“Take me out to the ball game, Take me out with the crowd.” So goes the 1908 anthem by Jack Norworth. Trouble is, on Opening Day week of Major League Baseball 2011, the onetime “national pastime” is past its prime and the size of future crowds is in doubt.

Baseball and horse racing were once the two most popular spectator sports in the United States and drew enormous crowds. These icons share a lot in common in terms of what happened to their cachet.

Horse racing was of fascination to an agrarian nation in which the equine species was a major mode of transportation and an essential factor of production at farms, factories, and other businesses. Even after the United States industrialized, the old-timers could recall their earlier days with horses and horse-related stories of Dan Patch or old Maud were passed on to children and grandchildren. When Man o’ War died in 1947, his funeral was broadcast nationally on the radio. Successive generations of Americans had no such close contact with equines, and the cultural affinity for horses waned.

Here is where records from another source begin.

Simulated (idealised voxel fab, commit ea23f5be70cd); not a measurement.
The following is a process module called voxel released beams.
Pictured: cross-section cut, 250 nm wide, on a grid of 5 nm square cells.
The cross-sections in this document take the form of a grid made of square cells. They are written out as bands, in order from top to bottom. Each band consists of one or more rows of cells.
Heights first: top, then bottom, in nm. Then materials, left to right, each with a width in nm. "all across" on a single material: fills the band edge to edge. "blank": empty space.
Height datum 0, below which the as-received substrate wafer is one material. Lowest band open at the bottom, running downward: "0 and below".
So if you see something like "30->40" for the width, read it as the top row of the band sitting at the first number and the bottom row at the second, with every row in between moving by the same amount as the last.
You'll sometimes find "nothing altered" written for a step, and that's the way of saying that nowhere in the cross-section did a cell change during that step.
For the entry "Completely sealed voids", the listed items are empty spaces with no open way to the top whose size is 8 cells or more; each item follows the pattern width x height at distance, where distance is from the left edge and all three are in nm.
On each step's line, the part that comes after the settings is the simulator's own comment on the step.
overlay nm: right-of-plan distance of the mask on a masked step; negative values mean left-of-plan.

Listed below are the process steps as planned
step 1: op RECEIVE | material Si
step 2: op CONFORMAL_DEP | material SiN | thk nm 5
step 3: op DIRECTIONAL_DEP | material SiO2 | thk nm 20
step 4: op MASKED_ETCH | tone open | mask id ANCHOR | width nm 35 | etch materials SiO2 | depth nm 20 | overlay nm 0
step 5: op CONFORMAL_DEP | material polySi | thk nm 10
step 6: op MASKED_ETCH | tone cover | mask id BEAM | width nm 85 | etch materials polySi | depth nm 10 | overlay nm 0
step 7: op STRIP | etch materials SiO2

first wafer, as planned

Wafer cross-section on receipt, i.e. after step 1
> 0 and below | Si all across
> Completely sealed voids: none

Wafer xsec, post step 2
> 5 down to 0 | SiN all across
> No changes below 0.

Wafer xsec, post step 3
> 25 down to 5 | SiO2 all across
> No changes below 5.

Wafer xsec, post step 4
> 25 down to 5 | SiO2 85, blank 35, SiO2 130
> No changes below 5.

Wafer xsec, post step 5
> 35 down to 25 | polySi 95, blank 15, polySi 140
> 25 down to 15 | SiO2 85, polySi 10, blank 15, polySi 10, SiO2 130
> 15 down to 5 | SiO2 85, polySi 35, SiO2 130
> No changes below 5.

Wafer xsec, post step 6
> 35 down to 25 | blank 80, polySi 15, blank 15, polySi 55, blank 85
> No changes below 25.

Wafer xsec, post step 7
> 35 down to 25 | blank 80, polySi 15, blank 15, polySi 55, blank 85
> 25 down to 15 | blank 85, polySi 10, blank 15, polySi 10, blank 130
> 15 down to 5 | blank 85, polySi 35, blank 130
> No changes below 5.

Similarly, baseball was deeply interwoven into the fabric of American life in the late 19th century and for much of the 20th century. Then, in 1958, the classic National Football League game between the Baltimore Colts and the New York Giants captivated viewers on the relatively new medium of television. The NFL thus started its ascendency toward becoming the most popular spectator sport. The NBA and college sports also gained at the expense of baseball, which once had the playing field almost to itself, so to speak. In addition, as the nation urbanized, kids in densely populated cities began to opt for playing basketball and football over baseball.

In a Wall Street Journal article (March 31, 2011)–titled “Has Baseball’s Moment Passed?”—Matthew Futterman writes: “On opening day, gloomy studies suggest kids are losing interest.” He says that “the number of kids aged 7 to 17 playing baseball fell 24% from 2000 to 2009” and “more people now play soccer in the U. S. than baseball.” Major League Baseball has spent millions of dollars on research about what can be done to revitalize interest in the sport and on funding various initiatives, such as youth academies.

Baseball’s main problem is that the game is too slow for modern society. TV ratings indicate that the 19th century invention is not a particularly attractive television product, compared to football and basketball. Moreover, baseball games typically last over two hours with the actual on-field action being far less.

Horse racing, as a sport, is centuries older than baseball and suffers from the same “too slow” issue for modern society. The Kentucky Derby, for instance, has slightly over two minutes of action within a multiple-hour telecast and the on-track crowd waits from late morning for the big event to transpire six-plus hours later.

Horse racing can be and has been speeded up via simulcasting and contracting the time between races. Harness racetracks have been better than the Thoroughbred racetracks in this latter regard. Both horse racing and baseball do well when the product is packaged within a social event, such as the Triple Crown events, Saratoga, Del Mar, etc. and Opening Day, leisurely summer days at Wrigley Field, and the World Series.

One compelling advantage that horse racing has over Major League Baseball is affordability. Two people can enjoy a day at the track a lot cheaper than a day at the ballpark, even if they bet modestly. Admission at tracks is either free or minimal and concession prices are much more reasonable. Most of all, there is always the chance that the person at the racetrack will come home with a profit.

I did not attend Opening Day on Friday, but the stadium was full. Not to worry. The next game will have plenty of seats available, if I want to go and have the opportunity to pay exorbitant prices for parking, tickets, and concessions, plus freeze in the cold of early April. The local racetrack is not open for the season yet with live racing, but there is always simulcasting or ADW with plenty of action.